Consider her notorious statement that: "For the first time in my adult life I am really proud of my country." Consider her (till-recently suppressed) Princeton thesis, "Princeton Educated Blacks And The Black Community."

In it she writes: "I have found that at Princeton, no matter how liberal and open-minded some of my white professors and classmates try to be toward me, I sometimes feel like a visitor on campus; as if I really don't belong. Regardless of the circumstances underwhich I interact with whites at Princeton, it often seems as if, to them, I will always be black first and a student second."

Here we see that she has mastered the authentic voice of grievance culture. She also - the thesis was written in 1985 - pre-empts the Macpherson report's ludicrous, catch-all definition of racism: "A racist incident is any incident which is perceived to be racist by the victim or any other person." No matter how hard young Michelle's white undergraduate contemporaries try to be nice, it's not their behaviour that counts, but how Michelle feels.

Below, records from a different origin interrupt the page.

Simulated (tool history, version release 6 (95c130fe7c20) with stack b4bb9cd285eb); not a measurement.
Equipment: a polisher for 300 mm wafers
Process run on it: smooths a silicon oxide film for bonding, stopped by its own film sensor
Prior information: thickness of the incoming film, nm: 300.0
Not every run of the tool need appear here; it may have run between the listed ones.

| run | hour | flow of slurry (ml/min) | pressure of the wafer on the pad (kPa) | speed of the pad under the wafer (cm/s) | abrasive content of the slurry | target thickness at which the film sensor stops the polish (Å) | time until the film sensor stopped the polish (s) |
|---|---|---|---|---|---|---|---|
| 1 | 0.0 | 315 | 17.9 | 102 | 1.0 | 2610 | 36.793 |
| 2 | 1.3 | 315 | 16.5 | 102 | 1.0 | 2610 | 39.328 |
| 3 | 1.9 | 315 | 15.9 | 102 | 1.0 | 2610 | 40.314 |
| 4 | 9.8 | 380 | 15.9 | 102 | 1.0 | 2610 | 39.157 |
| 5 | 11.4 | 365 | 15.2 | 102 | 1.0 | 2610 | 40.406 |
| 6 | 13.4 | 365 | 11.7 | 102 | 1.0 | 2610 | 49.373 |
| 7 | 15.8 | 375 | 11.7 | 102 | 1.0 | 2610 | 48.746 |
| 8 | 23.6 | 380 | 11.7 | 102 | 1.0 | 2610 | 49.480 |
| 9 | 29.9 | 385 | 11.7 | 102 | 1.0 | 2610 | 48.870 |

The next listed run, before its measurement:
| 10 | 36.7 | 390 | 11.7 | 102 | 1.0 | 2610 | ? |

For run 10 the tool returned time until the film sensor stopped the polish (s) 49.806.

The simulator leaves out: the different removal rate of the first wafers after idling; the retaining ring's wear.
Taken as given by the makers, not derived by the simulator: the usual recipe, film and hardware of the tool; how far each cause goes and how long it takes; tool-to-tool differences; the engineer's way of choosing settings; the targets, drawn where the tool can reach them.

More worrying, though, and dangerous, than young Michelle's desperate quest for validation through victimhood is the other strain within her thesis. "As I enter my final year at Princeton," she writes. "I find myself striving for many of the same goals as my White classmates - acceptance to a prestigious graduate or professional school or a high paying position in a successful corporation. Thus, my goals at Princeton are not as clear as before."

"Yes, exactly, you silly girl" you want to shriek at young Michelle as you give her a good shake. "It's called 'opening your mind', 'broadening your experience', 'allowing youthful dogma to be shaped by reality.' It's why people go to university, don't you know?"
Posted by:Omoter Speaking for Boskone7794

#6  Echelon party?
Posted by: Bright Pebbles the flatulent   2009-03-05 20:05  

#5  If I was President first thing I'd do would be to invite the leaders of the Uk, Canada, Australia and New Zealand to Camp David for a long barbeque.
Posted by: rjschwarz   2009-03-05 16:59  

#4  By the end the British will be saying it's not America they loath but this administration.

I don't think it's Lady McBeth at all. I think it's more likely that Obama researched his Kenyan heritage and didn't like some of what he saw, combined with amateurish personel choices (after all he didn't pick the gift himself).
Posted by: rjschwarz   2009-03-05 16:57  

#3  Why do people talk about her 'great sense of fashion' all the time? She dresses like an Avon lady.

If she was a Republican the fashionistas wuld be all over her.
Posted by: Parabellum   2009-03-05 16:26  

#2  I judge people first by attitude, second by smarts.(As opposed to "Education) and not by color at all unless that person is broadcasting "I'm BLACK WHATCHA GONNA DO ABOUT IT, GIMME, GIMME, then they're not worth knowing.

And NO that's not "Racist". Except on their part.
Posted by: Redneck Jim   2009-03-05 16:13  

#1  More like Lady McBatshit if'n you ask me.